While both religious and non-religious groups have signaled approval for the 2016 amendment, it has received particular attention for specifically protecting non-theists and those who claim no religion at all.. The Frank Wolf Act does not materially change the 1998 IRFA legislation, which already contained the authority to enact the 2016 provisions, but it spells out certain provisions in greater detail and specificity.
This summary is from Wikipedia.
The summary below was written by the Congressional Research Service, which is a nonpartisan division of the Library of Congress, and was published on Dec 17, 2016.
Frank R. Wolf International Religious Freedom Act
(Sec. 2) This bill expresses the sense of Congress that: (1) a foreign country's practice of routinely denying visa applications for religious workers can be indicative of a poor state of religious freedom in that country, and (2) the U.S. government should seek to reverse any such policy by reviewing the bilateral relationship between such country and the United States.
TITLE I--DEPARTMENT OF STATE ACTIVITIES
(Sec. 101) The International Religious Freedom Act of 1998 (IRFA) is amended to provide that in order to promote religious freedom as a U.S. foreign policy interest, the Ambassador at Large for International Religious Freedom: (1) shall coordinate international religious freedom policies across all U.S. programs and activities, and (2) is urged to participate in any interagency processes in which the promotion of international religious freedom policy can advance U.S. national security interests.
It is the sense of Congress that maintaining an adequate staffing level at the Office of International Religious Freedom is necessary for the office to carry out its work.
(Sec. 102) The deadline for submitting the Annual Report on International Religious Freedom is changed from September 1 to May 1 (or the first day thereafter on which the appropriate House of Congress is in session).
Such report shall include information about:
severe violations of religious freedom in a country where a government does not function or does not control its territory; identification of prisoners in a country; action taken by a government to censor religious content, communications, or worship activities online; persecution of human rights advocates seeking to defend the rights of members of religious groups or highlight religious freedom violations, including prohibitions on ritual animal slaughter or male infant circumcision; and country-specific analysis of the impact of U.S. actions on religious freedom. The executive summary of each such report shall include information about a country in which a non-state actor is designated as an entity of particular concern for religious freedom.

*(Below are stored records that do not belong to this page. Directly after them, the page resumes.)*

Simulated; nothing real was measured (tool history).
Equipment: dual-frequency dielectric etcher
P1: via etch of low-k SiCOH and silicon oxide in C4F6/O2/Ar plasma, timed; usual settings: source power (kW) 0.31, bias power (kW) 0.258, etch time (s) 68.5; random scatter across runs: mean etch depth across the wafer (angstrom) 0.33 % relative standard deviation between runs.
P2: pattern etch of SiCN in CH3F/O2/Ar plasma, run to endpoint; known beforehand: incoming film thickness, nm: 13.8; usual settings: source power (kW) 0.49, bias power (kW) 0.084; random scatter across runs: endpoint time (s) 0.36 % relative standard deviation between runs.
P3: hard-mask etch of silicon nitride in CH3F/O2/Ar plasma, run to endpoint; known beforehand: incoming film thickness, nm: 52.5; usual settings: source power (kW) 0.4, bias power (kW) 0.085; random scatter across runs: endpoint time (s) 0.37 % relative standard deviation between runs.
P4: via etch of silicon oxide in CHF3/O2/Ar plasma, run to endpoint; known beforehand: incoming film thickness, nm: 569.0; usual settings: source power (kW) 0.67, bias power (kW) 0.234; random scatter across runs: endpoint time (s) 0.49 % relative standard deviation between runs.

The bill expresses the sense of Congress that given that the annual Country Reports on Human Rights Practices no longer contain updated information on religious freedom conditions globally, it is important that the Department of State coordinates with the Commission on International Religious Freedom to fulfill IRFA's original intent.
(Sec. 103) The Foreign Service Act of 1980 is amended to require the Director of the George P. Shultz National Foreign Affairs Training Center to conduct training on religious freedom for all Foreign Service officers and all outgoing deputy chiefs of mission and ambassadors. The State Department shall submit a plan within 180 days for undertaking such training.
Such curriculum and training materials shall be shared with the Armed Forces and other federal agencies with overseas personnel.
(Sec. 104) The commission shall make publicly available lists of persons who are imprisoned, detained, disappeared, placed under house arrest, tortured, or subject to forced renunciations of religious faith by the government of a foreign country or by a non-state actor that the commission recommends for designation as a country or entity of particular concern for religious freedom.
TITLE II--NATIONAL SECURITY COUNCIL
(Sec. 201) The Special Adviser to the President on International Religious Freedom is urged to assist the Ambassador at Large for International Religious Freedom to coordinate executive branch international religious freedom policies and strategies throughout the executive branch and within any interagency policy committee of which the Ambassador at Large is a member.
TITLE III--PRESIDENTIAL ACTIONS
(Sec. 301) The President: (1) concurrent with the annual review of the status of religious freedom in foreign countries required under the IFRA, shall identify any non-state actors operating in a reviewed country or surrounding region that have engaged in particularly severe violations of religious freedom; (2) shall designate each such non-state actor as an entity of particular concern for religious freedom; (3) shall submit a report detailing the reasons for such designation; and (4) is urged to take specific actions against such non-state actors.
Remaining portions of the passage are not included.